Many drivers choose to lease a vehicle instead of buying one. The main advantages of leasing over buying are–you can get a new car every few years without the commitment of a purchase, and lease payments tend to cost less than loan payments. As for scheduled maintenance and repairs, the driver’s responsibilities should be spelled out in the lease agreement, so they can vary from situation to situation. This means you should read and understand the terms of your lease agreement to ensure you keep up your side of the bargain.
When the Agreement Doesn’t Cover Maintenance
In many cases, the driver is responsible for wear-and-tear tasks and regularly scheduled maintenance like tire rotations and oil changes. When you hit the mileage points outlined in the maintenance schedule, it’s vital to have the car serviced as required. Skipping the work not only endangers the vehicle and your safety but threatens to void the contract.

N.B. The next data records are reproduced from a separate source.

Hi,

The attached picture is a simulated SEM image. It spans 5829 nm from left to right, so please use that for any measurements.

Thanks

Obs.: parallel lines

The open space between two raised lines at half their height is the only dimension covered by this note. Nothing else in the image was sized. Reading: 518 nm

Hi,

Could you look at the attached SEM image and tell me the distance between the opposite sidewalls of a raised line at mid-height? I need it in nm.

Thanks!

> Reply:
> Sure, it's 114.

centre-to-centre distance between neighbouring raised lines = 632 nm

In addition, at the end of the lease period, the dealership will inspect the vehicle and you will be charged for any wear-and-tear parts that need repair. In short, you can spend the money on regular maintenance or be charged down the road. Either way, driving a leased vehicle means you carry a certain amount of responsibility.
When it comes to repairs, most agreements come with a manufacturer’s warranty that spans the length of the lease, but again–make sure to read the agreement for minute details and fine print.
The Advantage of GAP Insurance
When leasing, having Guaranteed asset protection (GAP) insurance protects you if the car gets totaled or stolen. More specifically, it makes up the difference between the amount owed on the lease and the car’s value. Most agreements include GAP, but you should take note if yours doesn’t (you will have to pay out of pocket if the car gets stolen or totaled). In fact, if GAP doesn’t come with the lease, you might consider looking elsewhere for a better deal.
As you can see, the fine points of any agreement can differ. When choosing to lease, you should always read the agreement carefully and ask for clarification when necessary. Understanding the particulars of maintenance, repairs, GAP insurance, and wear-and-tear items will keep you from owing more money than anticipated.